Unix vs Wintel/DP: the cost/benefit issue

An imaginary wall to wall Wintel/DP to Unix conversion produces what? Operating cost savings and a dramatic turn-around in IT organizational posture: from blocking force to business enabler.
Written by Paul Murphy, Contributor

I've talked to middle managers who sincerely believe that a PC costs about $300 and a 2,400 user system should therefore cost about $720K - before volume discounts.

Similarly there are DP people who'll tell you that a single free Linux license at $40K per year will support thousands of instances on one IFL - serving 2,400 desktops entirely on freeware.

And, of course, everyone knows that a Unix server costs a couple of million bucks to put in - and then fails all the time despite the hundreds of thousands it eats in annual consulting and support fees.

Such views are delusory - in reality, fixed infrastructure costs for Unix and Windows favor Unix (no surprise given that several free Unix systems run on Wintel hardware), while getting vaguely comparable performance on zOS/IFL costs at least an order of magnitude more.

The most surprising thing about this, however, isn't the nonsense many managers believe but that the cost differences we consider important at the personal level and within IT, really don't matter much for larger organizations: what counts at the enterprise level are the operating costs, risks, and limitations imposed by whatever infrastructure is used - not the start-up cost of that infrastructure.

Thus the mistake that matters when people believe obvious nonsense on Wintel/DP costs has little to do with the specific errors they're making and nearly everything to do with the hidden assumption that systems architecture is an IT issue with no significant consequences for the organization - basically the problem is the belief that a computer is a computer is a computer, and therefore that the choices between them may entertain the IT troops, but are of little strategic relevance in the boardroom.
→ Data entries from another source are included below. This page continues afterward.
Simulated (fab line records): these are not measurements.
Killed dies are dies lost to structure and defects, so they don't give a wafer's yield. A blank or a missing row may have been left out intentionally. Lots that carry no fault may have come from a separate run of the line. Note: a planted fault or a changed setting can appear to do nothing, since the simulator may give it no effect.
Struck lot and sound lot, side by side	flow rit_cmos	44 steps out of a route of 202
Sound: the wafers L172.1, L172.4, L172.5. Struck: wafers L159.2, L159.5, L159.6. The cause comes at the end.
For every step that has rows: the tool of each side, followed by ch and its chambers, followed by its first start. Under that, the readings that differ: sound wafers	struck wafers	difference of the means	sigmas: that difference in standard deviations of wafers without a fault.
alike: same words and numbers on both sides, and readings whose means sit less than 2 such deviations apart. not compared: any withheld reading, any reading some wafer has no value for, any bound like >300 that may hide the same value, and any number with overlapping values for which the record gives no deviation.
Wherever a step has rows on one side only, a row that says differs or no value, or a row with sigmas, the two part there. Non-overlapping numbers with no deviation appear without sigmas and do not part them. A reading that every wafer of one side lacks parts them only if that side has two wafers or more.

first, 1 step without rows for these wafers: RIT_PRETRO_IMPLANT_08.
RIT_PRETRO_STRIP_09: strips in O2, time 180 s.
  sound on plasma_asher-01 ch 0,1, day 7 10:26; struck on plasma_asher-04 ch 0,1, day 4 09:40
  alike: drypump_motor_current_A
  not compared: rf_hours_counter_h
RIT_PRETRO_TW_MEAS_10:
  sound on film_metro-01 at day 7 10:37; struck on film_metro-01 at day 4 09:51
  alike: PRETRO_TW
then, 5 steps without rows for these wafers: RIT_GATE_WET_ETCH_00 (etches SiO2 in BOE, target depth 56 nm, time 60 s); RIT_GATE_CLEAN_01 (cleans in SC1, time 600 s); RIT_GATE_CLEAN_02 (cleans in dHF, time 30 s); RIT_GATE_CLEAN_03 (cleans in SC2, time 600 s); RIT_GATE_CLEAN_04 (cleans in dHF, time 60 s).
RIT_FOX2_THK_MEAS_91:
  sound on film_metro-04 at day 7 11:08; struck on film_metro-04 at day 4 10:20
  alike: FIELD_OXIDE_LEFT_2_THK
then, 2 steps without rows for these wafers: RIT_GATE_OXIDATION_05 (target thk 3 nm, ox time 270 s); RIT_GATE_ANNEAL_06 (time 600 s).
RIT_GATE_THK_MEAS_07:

Imagine, for example, that we have a 2,400 user government organization in which:

  1. about 30 people in the financial review unit think they absolutely must have the very latest Microsoft Office desktops;

  2. about 20 people regularly use Adobe publishing and pre-print tools;

  3. about 240 need regular access to highly customized PeopleSoft financial and HR tools;

  4. about 1400 have some need for basic WP/Spreadsheet and presentation software;

  5. about 2,200 need daily access to a custom tracking and scheduling application;

  6. about 2,400 claim to need browser access and email;

  7. there are about 70 other applications, many of them locally grown spreadsheet, BASIC, or SQL-Server applications with the usual lack of documentation, backup, or auditability. On average each of these is thought to have about eight users, one of whom has largely rebuilt his or her job around servicing it;

  8. there are an estimated 15 to 25 data transfer and/or remote identification "applications" (many are scripts) that are uniformly said to be mission critical but are documented only with respect to their original forms - not as they are today; and,

  9. there are an unknown number of third party applications running on various servers really known only to those directly involved with them - and many of those people detest IT and will neither willingly report what they're doing nor participate in a change management program.

Right now no user manager, however senior, can make more than truly minor procedural or program changes without working through a formal IT assessment, technology change management, and (often) budget management process first.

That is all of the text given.